We’ve talked before about how two brains are better than one. It’s why we never leave a creative flying solo.
But even 20 great brains won’t make anything exceptional if they’re all wired the same way. What you need in your team is the perspectives and skills of all kinds of minds — a bubbling pool of neurodiverse talent.
‘Neurodiversity’ is the concept that all brain differences are normal
Some autistic people, and some people with specific learning difficulties like dyslexia and attention deficit hyperactivity disorder (ADHD), identify as neurodivergent. Others don’t – we’re all different, after all.
Neurodivergent people often have sought-after attributes and skills — like remarkable pattern recognition or refreshing honesty. And hiring them can bring lots of business benefits. In their book The Neurodivergent Job Candidate, Joan Bogden and Marcia Scheiner explain that “companies that hire individuals with autism can experience increased retention, productivity, employee engagement, and brand recognition.”

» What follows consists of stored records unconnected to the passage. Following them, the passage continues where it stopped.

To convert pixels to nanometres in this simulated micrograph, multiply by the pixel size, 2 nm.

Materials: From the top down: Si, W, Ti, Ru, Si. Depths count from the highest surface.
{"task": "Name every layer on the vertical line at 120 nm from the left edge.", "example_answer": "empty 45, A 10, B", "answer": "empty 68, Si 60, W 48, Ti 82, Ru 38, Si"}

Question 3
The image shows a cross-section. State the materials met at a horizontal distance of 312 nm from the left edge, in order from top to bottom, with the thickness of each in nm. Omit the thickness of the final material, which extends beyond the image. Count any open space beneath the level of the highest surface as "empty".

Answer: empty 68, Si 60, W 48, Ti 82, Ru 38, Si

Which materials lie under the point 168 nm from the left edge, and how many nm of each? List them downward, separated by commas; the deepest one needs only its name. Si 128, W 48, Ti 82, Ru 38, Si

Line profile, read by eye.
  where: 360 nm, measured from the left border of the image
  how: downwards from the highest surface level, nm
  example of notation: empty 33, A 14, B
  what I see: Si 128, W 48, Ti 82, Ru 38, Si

So how can you make sure your job adverts attract a broad range of brains and don’t put off great candidates who identify as neurodivergent? Here’s what we suggest.
Research how people describe themselves, then copy it
Some people who identify as neurodivergent prefer person-first language — ‘John has dyslexia’ rather than ‘John’s a dyslexic’. But others feel that their neurodivergence is part of their identity, and want language that reflects that. So, ‘Sarah’s autistic’ rather than ‘Sarah has autism’. Do some research and if there’s no clear consensus, always go with the more inclusive option.
Describe what you want the person to achieve, not who you expect them to be
‘You’ll be laser-focused’ might sound off-putting for a person with ADHD. While someone who has to work from home because of sensory processing difficulties might not feel particularly ‘flexible’. Instead, try something like this (from one of our recent job adverts): ‘You can find your way around both a data-laden excel doc and a wordy creative brief’. It tells the candidate your expectations, but leaves the ‘how’ up to them.
Put the same thought into describing your company
‘We’re a sociable bunch’ might sound great to someone who thrives on being around people. But for an autistic person it could be a reason not to apply. And it’s easily fixed: ‘We’re a friendly bunch.’ It just takes a few extra moments thinking about your potential candidates.
Avoid figurative language, like metaphors and similes
They mess with words’ actual meanings — think ‘low-hanging fruit’ and the ever-bizarre ‘peeling the onion’ — so if you don’t know the phrase, you’re immediately alienated. But research also shows that some figurative language is difficult for autistic people to understand, as they tend to take things literally. So instead of, ‘you’ll move the needle on sinking projects’ (what needle? How can a project sink?) try, ‘you’ll noticeably improve failing projects.’ Watch out for irony and sarcasm, too — they also don’t mean what they say.
Write like you speak
This is an especially good rule of thumb when writing for people who find reading difficult. Imagine you’re explaining the job to a friend face-to-face, then write down what you’d say. You’ll probably use normal words instead of the formal ones that creep in when you write — ‘start’ instead of ‘commence’. And your writing will get more active, too: ‘We train people’ instead of ‘training is delivered by our organisation’. Use our free readability checker to see how you’re doing.
Make your ad skimmable
UX expert Jakob Nielsen described readers as selfish, lazy and ruthless because they don’t read any more; they skim. And if they can’t, they lose interest. This might be especially true for candidates who struggle with reading, visual processing or focusing. So break your ad into manageable chunks (3-4 sentences per paragraph), and use lots of white space, bullet points and subheadings — the best kind summarise what’s in each paragraph.
Don’t forget about design
The British Dyslexia Association has a brilliant style guide, with advice on things like readable fonts, line spacing, and the use of colours. And Microsoft has a guide for making PowerPoints more accessible, too.
Get a second opinion
Ideally from someone who you had in mind when trying to write more accessibly. There are lots of self-advocacy groups out there to help you. So get googling.
These tips are just for starters
You could also check things like your tone of voice, your onboarding processes or your workplace culture — would they make all kinds of brains feel at home? And if you’d like to find out more about writing inclusively, we run a training session on that very topic.
In the meantime, we hope you find all the brilliant brains you’re after.